Why can I not find the top point of this quadratic equation?

**MathIsOhSoHard** · April 29th 2012, 07:27 AM

Given the equation:

$f(x)=1+x-\frac{x^2}{1}-\frac{x^3}{1}$

I want to find the x-value of the top point of this equation, which as a graph I've found to be $x=\frac{1}{3}$

Why can I not find the top point of this quadratic equation?-graphtop.gif

However when I try to find this value, I don't end up with $\frac{1}{3}$

First I differentiate the equation:

$f'(x)=\frac{d}{dx}1+x-\frac{x^2}{1}-\frac{x^3}{1}=1-2\cdot x-3\cdot x^2$

Now I put the differentiated equation equal to 0 and isolate x:

$1-2\cdot x-3\cdot x^2=0$
$x=-1$

Why am I not getting $x=\frac{1}{3}$ ? According to my graph, that is the correct value?

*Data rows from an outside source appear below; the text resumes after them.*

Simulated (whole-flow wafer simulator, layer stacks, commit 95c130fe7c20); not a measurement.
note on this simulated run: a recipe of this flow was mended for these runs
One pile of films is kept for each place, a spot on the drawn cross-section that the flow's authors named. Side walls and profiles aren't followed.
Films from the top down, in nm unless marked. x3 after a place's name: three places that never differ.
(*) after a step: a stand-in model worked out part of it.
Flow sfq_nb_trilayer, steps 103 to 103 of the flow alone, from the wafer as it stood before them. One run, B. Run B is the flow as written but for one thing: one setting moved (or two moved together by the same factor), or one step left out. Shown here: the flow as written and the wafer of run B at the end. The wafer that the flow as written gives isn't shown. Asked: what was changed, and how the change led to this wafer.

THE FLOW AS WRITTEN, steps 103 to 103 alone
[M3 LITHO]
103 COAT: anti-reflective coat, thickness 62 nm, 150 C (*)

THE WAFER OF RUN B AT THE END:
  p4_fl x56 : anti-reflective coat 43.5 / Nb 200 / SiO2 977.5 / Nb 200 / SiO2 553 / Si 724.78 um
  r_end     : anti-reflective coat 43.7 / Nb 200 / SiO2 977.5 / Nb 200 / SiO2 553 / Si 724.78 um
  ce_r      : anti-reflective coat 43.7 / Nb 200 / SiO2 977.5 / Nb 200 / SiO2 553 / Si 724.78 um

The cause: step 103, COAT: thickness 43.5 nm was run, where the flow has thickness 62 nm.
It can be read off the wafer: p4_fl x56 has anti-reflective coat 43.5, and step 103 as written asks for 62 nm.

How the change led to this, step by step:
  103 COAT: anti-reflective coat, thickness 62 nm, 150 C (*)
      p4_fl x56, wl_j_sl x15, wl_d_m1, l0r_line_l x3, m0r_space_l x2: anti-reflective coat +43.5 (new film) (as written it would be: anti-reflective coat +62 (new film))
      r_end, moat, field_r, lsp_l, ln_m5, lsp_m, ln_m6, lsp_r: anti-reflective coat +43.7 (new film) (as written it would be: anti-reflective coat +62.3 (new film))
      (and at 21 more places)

**Quant** · April 29th 2012, 07:38 AM

Hi!

Originally Posted by MathIsOhSoHard

Given the equation:

$f(x)=1+x-\frac{x^2}{1}-\frac{x^3}{1}$

I want to find the x-value of the top point of this equation, which as a graph I've found to be $x=\frac{1}{3}$

Click image for larger version.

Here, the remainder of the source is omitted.